WICG / handwriting-recognition

Handwriting Recognition Web API Proposal
https://wicg.github.io/handwriting-recognition/
Other
77 stars 17 forks source link

Consider an API with fewer mutable classes #27

Open domenic opened 3 years ago

domenic commented 3 years ago

Hey there,

From the perspective of idiomatic JavaScript, I was wondering why the API has so many classes and custom add/remove/clear methods, instead of using objects and arrays.

That is, instead of the example at https://github.com/WICG/handwriting-recognition/blob/main/explainer.md#perform-recognition, I would have expected something like this:

// Create a new stroke. It's a plain JS array.
const stroke = [];

// Add a point.
const point = { x: 84, y: 34, t: 959 };

// The point dictionary is added to the stroke array
stroke.push(point)

// Modifying a point added to a stroke does have an effect.
point.x = newX    // This does work.
stroke[0].x = newX    // This also works.
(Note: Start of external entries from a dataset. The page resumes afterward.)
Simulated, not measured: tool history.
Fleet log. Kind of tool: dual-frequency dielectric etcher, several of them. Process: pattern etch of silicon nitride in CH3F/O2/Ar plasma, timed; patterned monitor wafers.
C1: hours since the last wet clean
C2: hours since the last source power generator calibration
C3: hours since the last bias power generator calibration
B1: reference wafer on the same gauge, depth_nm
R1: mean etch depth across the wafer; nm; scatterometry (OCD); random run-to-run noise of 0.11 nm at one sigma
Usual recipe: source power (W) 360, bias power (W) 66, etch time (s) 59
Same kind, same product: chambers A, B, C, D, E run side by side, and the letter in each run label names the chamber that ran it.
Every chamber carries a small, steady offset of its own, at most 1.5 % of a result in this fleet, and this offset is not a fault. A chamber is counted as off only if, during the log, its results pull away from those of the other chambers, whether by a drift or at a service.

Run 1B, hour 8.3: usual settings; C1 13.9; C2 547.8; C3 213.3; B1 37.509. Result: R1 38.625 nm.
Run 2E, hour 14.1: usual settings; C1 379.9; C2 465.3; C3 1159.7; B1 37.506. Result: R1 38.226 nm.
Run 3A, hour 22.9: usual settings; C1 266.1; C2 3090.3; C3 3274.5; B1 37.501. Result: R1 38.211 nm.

// The point's value has changed
stroke[0].x === 84    // => false

// Point's time attribute is optional.
stroke.push({ x: 93, y: 54 })

// Create a new drawing. It's a JS array of strokes.
const drawing = [stroke];

// Add more points to the stroke.
stroke.push({ x: 93, y: 54, t: 1013 });

// Get predictions of the partial drawing.
// This will take into account both points that were added to the stroke.
await handwriting.getPrediction(drawing);

// The returned value is the same as for the original drawing.getPrediction() API.

// Add a new stroke.
const stroke2 = []
stroke2.push({x: 160, y: 39, t: 1761});
drawing.push(stroke2);

// Get all strokes:
drawing
// => [stroke, stroke2]

// Delete a previous stroke.
drawing.splice(0, 1);

// Get a new prediction.
await handwriting.getPrediction(drawing)

// No need to free up resources, since it's just a JS array of objects, which the GC handles normally.

I'm not sure why the current API has so many mutable classes and extra copies. All the actual work seems to happen in the async drawing.getPrediction() (or, in my version, handwriting.getPrediction(drawing)). So transforming that data into HandwritingStroke and HandwritingDrawing classes seems like extra work.

Are there implementation reasons why these mutable classes are necessary? If so, it'd be good to be clear about them in the explainer, and especially to explain why they are necessary in all implementations and not just a Chromium implementation limitation. I found https://github.com/WICG/handwriting-recognition/blob/main/explainer.md#alternative-api-design which maaaybe explains why a HandwritingDrawing class is necessary (although I had to read a lot between the lines; I'm guessing the idea is that you have some sort of side table mapping earlier versions of the drawing to recognition results, and then reuse those partial results in future calls to getPrediction()? And that's impossible to do based on normal JS objects---for some reason?). But I'm not sure it explains why the HandwritingStroke class is necessary.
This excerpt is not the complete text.